Well, this relationship is not going to be one sided anymore, Livejournal. I'll start taking you on long walks again. You're my dude.

Well, I'm quickly writing down this entry before I go to work at Uncommon Ground. I'm sitting in Tom's bed, drinking some delicious homemade coffee. Life is fucking great. I'm almost graduated, one more month until I walk (but a summer semester left- but psh, who cares). My brother Marshall is ARRIVING back into the states in April (5 or 4 more weeks til he's back!) and I absolutely cannot wait to get one of the most influential and closest people in my life back. It's interesting to note, though, how I am going to have to "relearn" my brother. It's like he came back from the dead! And i say that without trying to sound eerie. God, the week between my graduation and Annie's is going to be AMAZING. Going home and just being with the WHOLE family will be so calming and happy.

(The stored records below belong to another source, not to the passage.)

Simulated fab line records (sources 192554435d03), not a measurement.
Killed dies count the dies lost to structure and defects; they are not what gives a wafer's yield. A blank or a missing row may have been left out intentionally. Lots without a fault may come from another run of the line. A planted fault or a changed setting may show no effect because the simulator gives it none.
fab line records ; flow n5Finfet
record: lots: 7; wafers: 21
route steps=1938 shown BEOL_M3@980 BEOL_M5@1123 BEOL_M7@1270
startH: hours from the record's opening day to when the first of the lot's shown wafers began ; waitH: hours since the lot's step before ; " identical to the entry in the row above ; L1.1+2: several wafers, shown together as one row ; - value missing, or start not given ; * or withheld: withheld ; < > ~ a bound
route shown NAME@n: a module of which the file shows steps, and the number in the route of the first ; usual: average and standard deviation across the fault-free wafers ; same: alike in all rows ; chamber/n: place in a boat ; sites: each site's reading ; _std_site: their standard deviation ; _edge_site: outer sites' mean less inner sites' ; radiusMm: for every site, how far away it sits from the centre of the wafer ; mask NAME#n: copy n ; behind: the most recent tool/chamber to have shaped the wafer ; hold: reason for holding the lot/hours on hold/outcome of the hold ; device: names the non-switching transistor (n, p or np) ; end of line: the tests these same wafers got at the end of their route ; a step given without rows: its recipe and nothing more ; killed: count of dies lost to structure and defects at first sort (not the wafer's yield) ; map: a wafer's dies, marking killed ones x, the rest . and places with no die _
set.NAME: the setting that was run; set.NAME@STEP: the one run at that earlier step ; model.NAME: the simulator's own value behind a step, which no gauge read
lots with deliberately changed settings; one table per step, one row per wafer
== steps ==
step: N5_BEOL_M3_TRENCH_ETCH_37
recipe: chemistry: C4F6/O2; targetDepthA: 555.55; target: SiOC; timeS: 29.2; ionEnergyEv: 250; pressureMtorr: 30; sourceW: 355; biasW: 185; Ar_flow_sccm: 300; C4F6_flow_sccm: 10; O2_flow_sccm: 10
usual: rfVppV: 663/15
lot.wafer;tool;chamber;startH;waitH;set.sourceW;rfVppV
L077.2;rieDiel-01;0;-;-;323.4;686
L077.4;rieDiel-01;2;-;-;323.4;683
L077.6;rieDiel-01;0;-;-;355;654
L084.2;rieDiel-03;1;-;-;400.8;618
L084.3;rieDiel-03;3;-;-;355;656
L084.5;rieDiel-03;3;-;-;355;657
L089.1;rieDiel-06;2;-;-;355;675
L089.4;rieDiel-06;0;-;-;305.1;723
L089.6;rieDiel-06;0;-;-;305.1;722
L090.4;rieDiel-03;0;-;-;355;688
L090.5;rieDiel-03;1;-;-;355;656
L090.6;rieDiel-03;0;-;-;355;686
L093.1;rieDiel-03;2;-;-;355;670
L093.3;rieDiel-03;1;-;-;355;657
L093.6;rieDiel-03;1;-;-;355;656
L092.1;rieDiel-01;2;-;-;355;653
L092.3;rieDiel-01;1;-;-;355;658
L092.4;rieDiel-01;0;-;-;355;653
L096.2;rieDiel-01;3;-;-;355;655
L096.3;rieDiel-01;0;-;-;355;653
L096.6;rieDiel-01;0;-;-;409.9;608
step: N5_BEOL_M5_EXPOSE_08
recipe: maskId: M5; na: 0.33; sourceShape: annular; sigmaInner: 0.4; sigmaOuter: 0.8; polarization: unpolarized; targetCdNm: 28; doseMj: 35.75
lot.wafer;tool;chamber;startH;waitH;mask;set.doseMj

I wish i could write much more right now, Livejournal, but if I do then I'm going to be late for work, and I'm NOT about to tell them that I couldn't get to work a half an hour earlier because I was too busy documenting my day on Facebook. I mean, I love you and all, but- well, you know.
 
XO .
2 pleasant interruptions to the past

[26 Jan 2009|09:46pm]
why is it a common theme for so many relationships around me to be uneven.
one person cares much more than the other one does.
i don't know if this is a part of learning how to be in a healthy relationship, but good lord.
it's like SO many relationships i see around me are just sad.
one person is pulling all the weight, waiting for the other one to come around. they beat themselves up over needing that other person.
and after i think about the fact that this is all bullshit, i can't help but to think that people can't control who they like(love?). really, you can't. and it's like this strange (fantastic?)growing experience everyone needs. but we're all waiting to get in a relationship where the love and care is equal.
..but will we ever really get to the finish line? i mean, i'd like to think so. i'd like to think someday i will truly be happy with someone and know that they love me just as much as i love them. but really, is there such thing as equivical love? can two people really pull the weight equally? i would also like to think this, but sometimes you can tell someone's putting on a show. you can tell in some relationships that one person truly is hurting deep inside or just doesn't love the other person as much, but they do it out of comfort or not being able to express how they really feel. it's like we're all waiting to get that way, we're all just floating around in the relationship pool waiting for some explosion of emotional connection with another human being.
... but is that really fair to one another? is it fair to put all these feelings onto one single human being? is a human being even capable of loving just one person an insane amount for the rest of their life?
i think at our age we're focusing our concentration on loving one person. there are so many fucking people to love in this world, not necessarily in a sexual way, why do we want to just live in harmony with another human being? can't people be self-sufficient?
i guess. some people put on a really good goddamn show. some people can literally make others believe that they are independent human beings. but really, who are they kidding? everyone needs other people. it's air to us. i know i couldn't 'live without knowing that others love me back, and even having a romantic relationship. i want to believe so badly that humans are programmed to be monogamous individuals, but, good god, with shows like cheaters, what's really reality? it's almost "trendy" to cheat nowadays. it's something that gets shrugged off SO much. "oh, he cheated again, what a jackass, maybe i'll move on, but i'm too weak, so i'll just wait around until he 'comes to his senses.'" is cheating really something that people regret? or do they just realize that it's something they shouldn't do again? it makes relationships both stronger and weaker. can we really control the urge of finding another person besides your significant other sexually attractive? no. but can we control how we act? sure. but if the feeling is there regardless, is it still cheating? who knows. how is it cheating if you can't control how you feel?
so many damn questions. who knows if i'll ever figure them out.
sometimes it feels good being single. it puts things in perspective. but it's also discouraging.
can i really count on another human being to be happy?
who knows.
3 pleasant interruptions to the past

confession [29 Dec 2008|08:03am]
 2008 confession of the year:
i think beyonce is freaking great. 
i think my favorite r&b song of the year was single ladies.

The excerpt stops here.